This awareness of the importance of the qualities of a community’s public realm has also sparked the interest of citizens wanting to directly impact the way their neighbourhoods look, feel, and function. However, our towns and cities have had to become highly-regulated environments; even in the most lax and flexibly managed communities, all types of development are significantly restricted. Official plans, zoning by-laws, and design standards are just some of the tools used to help create healthy, active, and successful communities. However, these same tools, and the political processes that surround their implementation, can seem to be slow to react to evolving community needs. This means that the contemporary realities of the growing entrepreneur economy, changing family structures, demand for age-friendly developments, and need for active transportation-oriented neighbourhoods are far too often under addressed. Additionally, citizens often find it difficult to become involved in updating these planning tools because of limited expertise and/or financial and time constraints.
What is Tactical Urbanism
Out of an increased desire for high-quality built environments and growing frustration with complex land use management regulations and “red tape” has emerged a growing trend: Do-It-Yourself (DIY) interventions by citizens in public spaces. These hands-on projects are often referred to as “tactical urbanism.” Some projects provide small enhancements such as placing seating at key locations throughout neighbourhoods and at bus stops (“chair bombing”), or “depaving” projects that change unused parking and asphalted areas into green space, or the “Little Free Library” book dispensaries that support a culture of sharing and social cohesion. More intense tactical urbanism projects involve creating temporary plazas; pedestrian crossings and paths; or cycling routes along street corridors with paint, bollards, and other features. These initiatives all focus on making places more appealing, to more people, more often.

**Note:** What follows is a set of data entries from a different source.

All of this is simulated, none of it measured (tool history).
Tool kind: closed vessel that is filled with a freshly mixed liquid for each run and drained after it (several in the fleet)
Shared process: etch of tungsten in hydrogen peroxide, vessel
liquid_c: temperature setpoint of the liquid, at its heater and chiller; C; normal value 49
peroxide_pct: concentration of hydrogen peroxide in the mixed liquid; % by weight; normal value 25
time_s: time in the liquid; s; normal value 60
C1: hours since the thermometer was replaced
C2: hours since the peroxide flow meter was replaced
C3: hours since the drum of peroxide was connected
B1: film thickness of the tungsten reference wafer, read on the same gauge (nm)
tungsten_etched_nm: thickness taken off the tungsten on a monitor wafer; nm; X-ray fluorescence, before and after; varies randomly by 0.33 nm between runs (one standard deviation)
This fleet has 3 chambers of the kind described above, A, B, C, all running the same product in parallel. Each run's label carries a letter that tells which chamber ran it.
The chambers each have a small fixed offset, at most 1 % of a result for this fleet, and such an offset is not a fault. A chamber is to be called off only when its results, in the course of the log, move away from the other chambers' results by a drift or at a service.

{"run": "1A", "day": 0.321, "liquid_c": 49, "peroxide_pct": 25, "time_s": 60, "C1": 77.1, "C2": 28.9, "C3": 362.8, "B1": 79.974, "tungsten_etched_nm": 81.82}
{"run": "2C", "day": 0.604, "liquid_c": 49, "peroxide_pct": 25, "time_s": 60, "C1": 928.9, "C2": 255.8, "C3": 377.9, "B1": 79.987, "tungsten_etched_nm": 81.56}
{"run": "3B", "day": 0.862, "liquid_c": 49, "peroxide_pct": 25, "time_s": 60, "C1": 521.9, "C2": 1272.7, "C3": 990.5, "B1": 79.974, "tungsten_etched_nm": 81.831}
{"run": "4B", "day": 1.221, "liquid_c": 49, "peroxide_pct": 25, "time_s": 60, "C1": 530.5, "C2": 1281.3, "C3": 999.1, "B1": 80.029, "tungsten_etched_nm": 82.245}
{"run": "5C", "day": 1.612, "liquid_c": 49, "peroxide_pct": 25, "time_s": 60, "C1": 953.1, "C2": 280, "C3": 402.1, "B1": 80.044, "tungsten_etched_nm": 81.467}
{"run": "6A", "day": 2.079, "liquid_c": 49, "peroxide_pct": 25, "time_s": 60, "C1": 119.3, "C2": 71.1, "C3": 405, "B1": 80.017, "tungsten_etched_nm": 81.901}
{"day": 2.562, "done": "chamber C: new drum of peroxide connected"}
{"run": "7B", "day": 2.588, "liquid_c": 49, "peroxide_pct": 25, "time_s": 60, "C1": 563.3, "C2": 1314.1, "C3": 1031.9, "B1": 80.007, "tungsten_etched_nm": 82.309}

While tactical urbanism involves the temporary transformation of spaces, the intent is to have long-term influence on the community. Therefore, the most successful projects are not just for artistic or design expression, but also have high regard for the functional aspects of spaces. In Tactical Urbanism, Mike Lydon and Anthony Garcia describe these kinds of projects as approaches to city making that feature five characteristics:
1. A deliberate, phased approach to instigating change.
2. An offering of local ideas for local planning challenges.
3. Short-term commitment and realistic expectations.
4. Low-risks, with possibly a high reward.
5. The development of social capital between citizens, and the building of organizational capacity between public/private institutions, non-profit/NGOs, and their constituents.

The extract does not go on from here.